You should have a main folder containing the drn/ folder (from github), the model .pth, the info.json, the val_images.txt and val_labels.txt, a 'labels' folder with the *_trainIds.png images, and a 'synthesized_image' folder with your *_leftImg8bit.png images.
The info.json is from the github, the val_images.txt and val_labels.txt can be obtained with the commands:
find labels/ -maxdepth 3 -name "*_trainIds.png" | sort > val_labels.txt
find synthesized_image/ -maxdepth 3 -name "*_leftImg8bit.png" | sort > val_images.txt
You also need to resize the label images to that size. You can do it with the convert command:
convert -sample 512X256\! "<Cityscapes val>/frankfurt/*_trainIds.png" -set filename:base "%[base]" "<path>/labels/%[filename:base].png"

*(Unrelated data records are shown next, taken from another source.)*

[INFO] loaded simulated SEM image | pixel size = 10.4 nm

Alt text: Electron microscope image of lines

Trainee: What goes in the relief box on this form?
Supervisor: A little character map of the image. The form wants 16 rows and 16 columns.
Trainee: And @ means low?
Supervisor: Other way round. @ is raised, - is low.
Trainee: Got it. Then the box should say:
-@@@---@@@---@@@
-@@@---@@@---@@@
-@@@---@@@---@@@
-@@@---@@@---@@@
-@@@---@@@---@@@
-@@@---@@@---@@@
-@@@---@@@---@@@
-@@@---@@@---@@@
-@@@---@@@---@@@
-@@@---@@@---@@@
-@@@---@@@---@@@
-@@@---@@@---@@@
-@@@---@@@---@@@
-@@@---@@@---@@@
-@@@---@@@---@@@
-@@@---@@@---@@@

convert -sample 512X256\! "<Cityscapes val>/lindau/*_trainIds.png" -set filename:base "%[base]" "<path>/labels/%[filename:base].png"
convert -sample 512X256\! "<Cityscapes val>/munster/*_trainIds.png" -set filename:base "%[base]" "<path>/labels/%[filename:base].png"
and the output of the models:
convert -sample 512X256\! "<Cityscapes test results path>/test_latest/images/synthesized_image/*.png" -set filename:base "%[base]" "synthesized_image/%[filename:base].png"
Then I run the model with:
cd drn/
python3 segment.py test -d ../ -c 19 --arch drn_d_105 --pretrained ../drn-d-105_ms_cityscapes.pth --phase val --batch-size 1 --ms >> ./results/seg_$name.txt
The base of the code is borrowed from SPADE. Please refer to SPADE to see the details.
@article{saadatnejad2021semdisc,
author={Saadatnejad, Saeed and Li, Siyuan and Mordan, Taylor and Alahi, Alexandre},
journal={IEEE Transactions on Intelligent Transportation Systems},
title={A Shared Representation for Photorealistic Driving Simulators},
year={2021},
doi={10.1109/TITS.2021.3131303}
}